The IRS controversy over tax exempt organizations illustrates a point I often make about foreign policy: when you suspect a conspiracy, look first for incompetence. The Benghazi talking points emails revealed bureaucratic in-fighting, not a political coverup. The same appears true of the IRS.
The New York Times has a long piece showing how inundated the Cincinnati office was with requests to have 501(c)3 and 501(c)4 tax status, propelled not only by a Citizens United case allowing political groups but also by a small change in the law regarding purely charitable organizations that required some re-filings.
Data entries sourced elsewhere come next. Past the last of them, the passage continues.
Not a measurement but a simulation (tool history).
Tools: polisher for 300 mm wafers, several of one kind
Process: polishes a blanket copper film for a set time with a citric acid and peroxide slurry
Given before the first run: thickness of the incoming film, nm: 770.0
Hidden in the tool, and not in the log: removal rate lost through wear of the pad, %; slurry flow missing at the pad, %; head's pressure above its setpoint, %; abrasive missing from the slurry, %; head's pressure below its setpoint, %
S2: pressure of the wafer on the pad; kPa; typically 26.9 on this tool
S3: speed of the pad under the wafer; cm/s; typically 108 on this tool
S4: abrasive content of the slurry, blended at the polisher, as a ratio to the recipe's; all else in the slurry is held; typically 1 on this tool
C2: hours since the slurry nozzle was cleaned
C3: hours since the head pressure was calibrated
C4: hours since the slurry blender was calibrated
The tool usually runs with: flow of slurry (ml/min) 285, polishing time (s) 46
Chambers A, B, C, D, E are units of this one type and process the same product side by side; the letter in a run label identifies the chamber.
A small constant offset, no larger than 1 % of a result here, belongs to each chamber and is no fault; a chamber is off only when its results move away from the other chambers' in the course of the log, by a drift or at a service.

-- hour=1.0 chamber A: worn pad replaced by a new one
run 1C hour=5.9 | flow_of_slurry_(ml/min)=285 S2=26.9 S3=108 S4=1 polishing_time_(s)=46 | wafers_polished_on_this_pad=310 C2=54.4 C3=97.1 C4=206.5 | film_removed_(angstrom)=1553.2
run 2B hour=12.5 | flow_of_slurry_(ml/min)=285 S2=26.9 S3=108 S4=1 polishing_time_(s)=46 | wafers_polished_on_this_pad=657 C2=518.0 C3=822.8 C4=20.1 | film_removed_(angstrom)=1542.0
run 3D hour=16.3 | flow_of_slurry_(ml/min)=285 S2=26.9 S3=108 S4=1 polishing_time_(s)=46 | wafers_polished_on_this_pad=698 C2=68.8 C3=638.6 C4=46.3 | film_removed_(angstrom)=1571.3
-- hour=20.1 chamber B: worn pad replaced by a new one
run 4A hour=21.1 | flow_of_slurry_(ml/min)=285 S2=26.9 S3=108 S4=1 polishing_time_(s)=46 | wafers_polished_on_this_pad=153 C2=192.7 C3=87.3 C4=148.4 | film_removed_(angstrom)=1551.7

The overworked bureaucrats struggled to handle the paperwork -- and it was mostly on paper, making the process even messier. And they made politically embarrassing mistakes, for which two Bush-appointed offiicials have now paid with their jobs. I can understand the GOP yearning for scandals, but I wish they'd show a little mercy for the civil servants.
Another irony in this case is that the really suspect organizations that have huge political operations were able to avoid the backlog because they had clever tax lawyers helping them.
Tea Party groups did themselves no favors by filling out the
applications in an amateurish manner, according to Pulitzer
Prize-winning former reporter for the New York Times and columnist at TaxAnalysts.com
David Cay Johnston. “It’s like applying for a mortgage,” Johnston told
Salon. “If you write it out wrong, you’re going to get flagged. And
there are examples of these groups saying they’re not political and then
saying their goal is to influence legislation.”